CCSS Digs Deeper Into the Audit Journal to Yield Clues
October 5, 2010 Alex Woodie
IBM i shops that use the QMessage Monitor (QMM) tool from CCSS recently gained access to several new capabilities that will improve the way they monitor important processes, including high availability, BRMS-based backups, and security events. The new features stem from the product’s better understanding of events tracked in the IBM i audit journal.
Quicker resolution of a problem with IBM i high availability replication is one of the goals of a new feature CCSS built into QMM. The company says the product now has the capability to access more data from the audit journal than it previously could, and that this data can be crucial for a speedy resolution of the problem. What’s more, the company says that QMM can now access the important data about changed objects, even if some of it is stored in the IFS, which would ordinarily limit QMM’s insight into what happened.
Another new feature has to do with the detection of erroneous user passwords. When an incorrect password is entered, the audit journal will (sometimes) be able to log the IP address of the computer where the password was typed, CCSS says. Thanks to QMM’s deeper integration of the audit journal, the QMM product can now display the IP address (if it’s available), which will help the administrators determine if the incorrect password was a legitimate user error, or evidence of an outside attack against the system.

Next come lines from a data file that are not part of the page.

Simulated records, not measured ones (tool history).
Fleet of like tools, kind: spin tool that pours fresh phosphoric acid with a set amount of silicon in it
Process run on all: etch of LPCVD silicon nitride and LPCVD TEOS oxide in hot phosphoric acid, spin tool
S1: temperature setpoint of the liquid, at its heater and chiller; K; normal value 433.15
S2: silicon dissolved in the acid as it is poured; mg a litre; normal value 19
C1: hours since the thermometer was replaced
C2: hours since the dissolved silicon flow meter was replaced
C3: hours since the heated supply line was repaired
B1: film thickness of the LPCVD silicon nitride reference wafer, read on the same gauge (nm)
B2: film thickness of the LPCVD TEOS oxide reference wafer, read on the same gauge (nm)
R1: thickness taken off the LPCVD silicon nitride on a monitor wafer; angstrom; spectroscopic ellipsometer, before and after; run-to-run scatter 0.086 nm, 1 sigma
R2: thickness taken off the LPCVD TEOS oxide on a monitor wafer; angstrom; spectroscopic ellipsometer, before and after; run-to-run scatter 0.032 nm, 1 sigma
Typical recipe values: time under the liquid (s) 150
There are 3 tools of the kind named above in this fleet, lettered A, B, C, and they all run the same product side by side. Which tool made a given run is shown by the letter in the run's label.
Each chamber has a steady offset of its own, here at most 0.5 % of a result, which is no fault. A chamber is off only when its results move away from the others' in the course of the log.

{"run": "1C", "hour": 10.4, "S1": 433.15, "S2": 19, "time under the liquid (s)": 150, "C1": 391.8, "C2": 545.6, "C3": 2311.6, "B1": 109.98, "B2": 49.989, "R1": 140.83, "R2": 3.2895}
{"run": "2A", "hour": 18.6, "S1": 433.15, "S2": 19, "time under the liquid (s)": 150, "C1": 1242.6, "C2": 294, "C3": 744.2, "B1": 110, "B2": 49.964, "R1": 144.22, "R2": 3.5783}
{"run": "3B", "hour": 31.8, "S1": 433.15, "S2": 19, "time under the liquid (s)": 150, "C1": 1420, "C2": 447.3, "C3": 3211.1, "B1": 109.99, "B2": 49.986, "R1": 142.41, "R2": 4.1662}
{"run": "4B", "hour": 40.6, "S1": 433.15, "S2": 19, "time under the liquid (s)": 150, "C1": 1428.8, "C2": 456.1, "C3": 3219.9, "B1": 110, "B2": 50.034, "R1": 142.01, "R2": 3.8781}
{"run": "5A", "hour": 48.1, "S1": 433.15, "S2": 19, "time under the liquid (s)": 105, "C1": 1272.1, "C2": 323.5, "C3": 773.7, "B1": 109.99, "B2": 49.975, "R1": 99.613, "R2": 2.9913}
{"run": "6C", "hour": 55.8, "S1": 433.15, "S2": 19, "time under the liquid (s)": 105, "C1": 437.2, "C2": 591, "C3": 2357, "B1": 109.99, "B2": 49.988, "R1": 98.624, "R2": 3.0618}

CCSS product manager Paul Ratchford says these two enhancements “bring a new level of immediate information” to users. In many cases, “a multi-step process of investigation or elimination can be dispensed with. All the information they need is at hand.”
Two other new features were also unveiled by the U.K.-based IBM i systems management specialist. A new interface for BRMS will make information from IBM i’s built-in backup and recovery utility readily available to QMM, including message escalation procedures. QMM will also be able to view any relevant information from BRMS, including message queues, IDs, dates, and jobs. Previously, CCSS supported BRMS with QSystem Monitor, its flagship systems management offering.
Lastly, QMM gains more flexibility in the configuration of automatically generated e-mails. Prior to this release, users could only configure the header portion of an e-mail automatically generated by QMM in response to an event. Now, the body of the e-mails can also be used to communicate information.